My team is building an application which has to solve many user defined formulas. It is a replacement for a huge spreadsheet that our customers use. For e.g. Each formula uses simple arithmetic (mostly) and a few math functions. We are using an expression evaluation library called Parsii to do the actual formula evaluation. But among all the formulas we have to evaluate them in the order of their dependent formula. For e.g.
F1 = a + b
F2 = F1 * 10%
F3 = b / 2
F4 = F2 + F3
In the example above a, b are values input by users. The system should compute F1 & F3 initially since they are directly dependent on user input. Then F3 should be computed. And finally F4.

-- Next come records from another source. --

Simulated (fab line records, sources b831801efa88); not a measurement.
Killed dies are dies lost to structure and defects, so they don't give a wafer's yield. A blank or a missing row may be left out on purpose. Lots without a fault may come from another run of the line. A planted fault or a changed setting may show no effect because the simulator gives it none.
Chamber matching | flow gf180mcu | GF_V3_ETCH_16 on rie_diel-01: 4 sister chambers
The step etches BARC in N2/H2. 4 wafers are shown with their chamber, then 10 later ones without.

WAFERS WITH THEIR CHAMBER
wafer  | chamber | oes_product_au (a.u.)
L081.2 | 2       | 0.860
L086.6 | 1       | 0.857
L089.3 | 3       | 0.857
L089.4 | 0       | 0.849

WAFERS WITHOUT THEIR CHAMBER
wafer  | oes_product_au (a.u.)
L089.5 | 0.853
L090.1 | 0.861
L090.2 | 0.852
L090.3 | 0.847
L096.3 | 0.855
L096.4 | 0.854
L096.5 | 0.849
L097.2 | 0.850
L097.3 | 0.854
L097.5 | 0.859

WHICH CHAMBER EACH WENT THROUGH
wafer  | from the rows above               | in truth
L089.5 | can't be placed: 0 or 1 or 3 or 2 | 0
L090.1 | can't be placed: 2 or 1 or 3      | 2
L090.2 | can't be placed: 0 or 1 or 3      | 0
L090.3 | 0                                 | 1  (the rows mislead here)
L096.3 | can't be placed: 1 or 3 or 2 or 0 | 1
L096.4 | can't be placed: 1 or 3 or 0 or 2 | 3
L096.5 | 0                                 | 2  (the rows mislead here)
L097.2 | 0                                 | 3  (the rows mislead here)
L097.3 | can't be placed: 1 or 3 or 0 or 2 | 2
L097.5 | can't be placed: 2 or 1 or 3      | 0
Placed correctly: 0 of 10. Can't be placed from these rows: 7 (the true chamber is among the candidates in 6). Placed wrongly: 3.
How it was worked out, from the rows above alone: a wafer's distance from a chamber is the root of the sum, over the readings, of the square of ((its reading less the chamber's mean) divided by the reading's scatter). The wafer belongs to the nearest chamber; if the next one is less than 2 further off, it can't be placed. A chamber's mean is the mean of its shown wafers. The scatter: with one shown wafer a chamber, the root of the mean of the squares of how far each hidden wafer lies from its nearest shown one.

My question is that what data structure is recommended to model these dependencies of formula evaluation?
We have currently modeled it as a DIRECTED GRAPH. In the example above, F1 & F3 being the root node, and F3 being connected to both, and F4 connected to F3, F4 being the leaf node. We've used the Tinkerpop3 graph implementation to model this.
Any data structure used to model this should have following characteristics. - Easy to change some input data of few top level root nodes (based on user input) - Re-calculate only those formulas that are dependent on the root nodes that got changed (since we have 100s of formulas in a specific calculation context and have to respond back to the GUI layer within 1-2 secs) - Minimize the amount of code to create the data structure via some existing libraries. - Be able to query the data structure to query/lookup the root nodes by various keys (name of formula object, id of the object, year etc.) and be able to edit the properties of those keys.